Open Vocabulary Dense Prediction. This direction aims to recognize region visual concepts of arbitrary categories described by texts, which includes object detection , semantic segmentation , and panoptic segmentation . This necessitates the alignment between region and text representations with the help of VLMs . For open-vocabulary detection, a series of works distill knowledge from the CLIP models to recognize novel objects. In contrast to distillation-based methods, several works directly build object detectors upon frozen CLIP CNNs. For open-vocabulary segmentation, the typical works first generate class-agnostic mask proposals and then classify the proposals with CLIP. Recently, several works build the mask generator upon the frozen diffusion model and CLIP model. Meanwhile, several studies focus on class-agnostic segmentation and detection to enrich generalization ability in various domains. However, most approaches are trained and tested on specific datasets. Our approach is based on SAM, which provides a general, interactive tool to support different open vocabulary detectors.
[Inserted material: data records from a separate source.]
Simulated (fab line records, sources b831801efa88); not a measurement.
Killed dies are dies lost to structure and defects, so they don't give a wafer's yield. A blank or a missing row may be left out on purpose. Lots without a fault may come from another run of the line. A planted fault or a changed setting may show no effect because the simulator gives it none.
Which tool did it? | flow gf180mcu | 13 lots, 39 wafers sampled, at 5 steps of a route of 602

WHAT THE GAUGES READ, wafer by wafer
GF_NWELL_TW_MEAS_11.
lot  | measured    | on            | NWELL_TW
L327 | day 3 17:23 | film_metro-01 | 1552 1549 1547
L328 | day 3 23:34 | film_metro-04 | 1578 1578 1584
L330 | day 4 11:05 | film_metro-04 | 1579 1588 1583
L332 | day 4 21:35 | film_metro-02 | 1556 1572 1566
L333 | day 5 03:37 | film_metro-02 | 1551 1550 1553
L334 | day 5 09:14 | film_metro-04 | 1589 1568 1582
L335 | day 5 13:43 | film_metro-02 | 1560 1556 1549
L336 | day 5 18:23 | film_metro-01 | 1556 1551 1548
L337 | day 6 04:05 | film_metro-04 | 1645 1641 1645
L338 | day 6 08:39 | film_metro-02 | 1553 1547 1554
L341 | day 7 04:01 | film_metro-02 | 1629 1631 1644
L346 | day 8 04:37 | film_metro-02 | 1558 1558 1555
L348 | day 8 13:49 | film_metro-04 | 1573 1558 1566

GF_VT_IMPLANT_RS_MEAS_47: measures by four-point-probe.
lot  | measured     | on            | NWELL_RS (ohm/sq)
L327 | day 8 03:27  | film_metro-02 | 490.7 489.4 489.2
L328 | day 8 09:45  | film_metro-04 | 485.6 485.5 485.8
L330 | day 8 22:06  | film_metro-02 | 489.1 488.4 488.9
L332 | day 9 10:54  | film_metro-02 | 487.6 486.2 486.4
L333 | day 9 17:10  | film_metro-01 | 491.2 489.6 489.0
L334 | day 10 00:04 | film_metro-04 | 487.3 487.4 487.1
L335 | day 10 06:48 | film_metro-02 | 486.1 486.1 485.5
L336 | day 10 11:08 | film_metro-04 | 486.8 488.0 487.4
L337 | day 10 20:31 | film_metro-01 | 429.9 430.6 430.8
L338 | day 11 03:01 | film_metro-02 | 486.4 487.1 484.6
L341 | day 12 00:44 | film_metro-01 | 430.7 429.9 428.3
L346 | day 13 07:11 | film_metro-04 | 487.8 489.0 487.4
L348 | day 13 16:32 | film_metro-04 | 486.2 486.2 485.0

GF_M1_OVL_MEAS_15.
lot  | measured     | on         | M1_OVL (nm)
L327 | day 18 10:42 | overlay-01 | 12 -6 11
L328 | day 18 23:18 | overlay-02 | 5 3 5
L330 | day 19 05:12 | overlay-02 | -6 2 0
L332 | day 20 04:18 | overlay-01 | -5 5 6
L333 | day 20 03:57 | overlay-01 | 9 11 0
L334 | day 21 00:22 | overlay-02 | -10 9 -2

Prompting in Computer Vision. Prompting, originating from in-context learning in natural language processing (NLP) as seen in works like Brown et al. and Rubin et al. , leverages a large language model to infer unseen tasks through context-specific input-output pairs. Recent studies have explored in-context learning for visual tasks. Common techniques involve mask image modeling for cross-task visual prompting, as employed by approaches like Painter and Bar et al. . SAM demonstrates in-context learning through interactive segmentation, using diverse visual prompts like points, boxes, and masks, although it is limited to class-agnostic mask prediction. Meanwhile, other studies have concentrated on efficient parameter tuning of visual foundation models, typically focusing on a single model. Our work uniquely bridges two models, CLIP and SAM, exploring their combined potential for enhanced general segmentation and recognition capabilities.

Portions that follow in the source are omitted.